Newly digitised tables from the Census of Ireland 1911 identified Meath as the wealthiest county at that time with a valuation per person of £8 10s 2d (£8.51) (See Table 2.1).
The poorest county was Mayo with a valuation per person of £1 13s 7d (£1.68) (See Table 2.1).
Culmullin in Dunshaughlin, Co. Meath was the District Electoral Division (DED) with the highest valuation per person of £20 19s 5d (£20.97) (See Table 2.2).
Annagary in Glenties, Donegal was the DED with the lowest valuation per person of 4s 7d (£0.23) (See Table 2.3).
The Central Statistics Office (CSO) has today (11 April 2023) issued Stories from Census 1911: Wealth and Poverty.
Commenting on the publication, Eimear Crowley, CSO Statistician, said: “The CSO has today published data from the Census of Ireland, 1911. Table VI from The Census of Ireland, 1911 is now available on the CSO’s PxStat database. There are many stories hidden in this data and this release looks at valuation per person as an indicator of wealth in 1911. This data could also be used to look at population density, construction levels, and other demographic change factors.
Today’s release is part of the CSO’s Historical Statistics Recovery (HSR) initiative which began in 2022 and aims to recover and make high value statistics contained in Irish historical statistical publications accessible to all. This initiative is driven by volunteers within the CSO who are committed to ensuring this valuable information will be made available to all over time. Making the data available online allows historical statistics to be preserved in an electronic format as well as aiding the discovery of new insights into our past.
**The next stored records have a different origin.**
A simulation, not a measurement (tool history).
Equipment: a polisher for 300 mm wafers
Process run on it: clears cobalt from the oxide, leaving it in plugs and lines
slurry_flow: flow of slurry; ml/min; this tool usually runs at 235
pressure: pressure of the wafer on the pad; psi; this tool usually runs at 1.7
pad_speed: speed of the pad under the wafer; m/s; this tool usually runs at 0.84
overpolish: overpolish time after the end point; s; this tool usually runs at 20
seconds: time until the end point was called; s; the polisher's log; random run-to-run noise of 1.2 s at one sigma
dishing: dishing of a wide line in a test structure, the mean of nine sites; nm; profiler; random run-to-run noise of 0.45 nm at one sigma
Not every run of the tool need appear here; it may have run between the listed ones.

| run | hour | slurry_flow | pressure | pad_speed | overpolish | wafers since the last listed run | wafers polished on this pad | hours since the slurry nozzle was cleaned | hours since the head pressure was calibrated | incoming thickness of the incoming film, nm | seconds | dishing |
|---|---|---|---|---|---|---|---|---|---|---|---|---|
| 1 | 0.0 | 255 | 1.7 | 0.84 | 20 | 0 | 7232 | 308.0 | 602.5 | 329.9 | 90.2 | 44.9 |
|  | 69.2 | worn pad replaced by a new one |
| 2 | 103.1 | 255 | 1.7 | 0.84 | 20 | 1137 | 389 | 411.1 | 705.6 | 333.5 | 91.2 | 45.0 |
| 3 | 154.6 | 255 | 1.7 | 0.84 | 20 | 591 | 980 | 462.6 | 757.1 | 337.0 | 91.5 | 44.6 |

The Census of Ireland, 1911 is the first publication in this initiative where a selection of tables has been digitised. We were able to use population and valuation statistics published in The Census of Ireland, 1911 to gain insights into wealth and poverty in the country at that time. It was notable that poverty along the western seaboard was more acute when compared with the rest of the country, and particularly, when compared with counties in Leinster.
When looking at wealth and poverty in Ireland in 1911 it was found that nine of the top ten wealthiest counties in 1911 were in Leinster and seven of the ten poorest counties were towards the West of the country. Eight of the top twenty wealthiest District Electoral Divisions (DEDs) were in Meath alone, while eight of the twenty poorest DEDs were in Donegal.
Table VI, which this release is based on, provides statistics for different geographical divisions by area in 1911, by housing, and population in 1891, 1901, and 1911 along with general valuation of land and buildings in 1911. This table provides data for all counties, urban/rural districts, and DEDs. The interactive online statistical tables can be accessed on PxStat.
In developing this release the CSO have worked with colleagues in the Northern Ireland Statistics and Research Agency (NISRA) who are responsible for the Census in Northern Ireland.
The release also provides information for anyone who wants to create their own customised data tables or investigate the 1911 census forms for themselves. A video on how to search the data tables is available to help you find your story from 1911."
This release marks the publication on PxStat of the first detailed statistical table from Census of Ireland, 1911 – Table VI. The table explores Area, Housing, Population and Valuations down to District Electoral Division (DED) level. The Census reports used the valuations (land and buildings) which were maintained by the Valuation office for tax purposes – they were not collected on the Census form. More information on valuations can be found in the Background Notes.
The story selected for this release is the distribution of wealth across Ireland in 1911. An indicator of wealth for a geographical area, valuation per person, was obtained by dividing the valuation for the area by the population in the area.
The release strives to remain true to the original publication in as far as possible. For example, place names and monetary denominations from the original publication were retained, with occasional decimalisation of pounds, shillings, and pennies for ease of reading. Internal inconsistencies in the original data tables are also retained rather than corrected.
In developing this release the CSO have worked with colleagues in the Northern Ireland Statistics and Research Agency (NISRA) who are responsible for the Census in Northern Ireland. The Census of Ireland, 1911 was conducted throughout the Island of Ireland.
Ireland in 1911 was very different to Ireland today. To find out more about what Ireland was like then see Life in 1916 Ireland.
The interactive online statistical tables can be accessed on PxStat.
The original Census reports from 1911 have been scanned (with text indexed) and available to download.
This release is part of the Historical Statistics Recovery (HSR) initiative which commenced in 2022. The HSR aims to bring back to life the valuable statistical information hidden away in historical publications. Publishing these statistics on the CSO online database PxStat will make them easily accessible for everyone.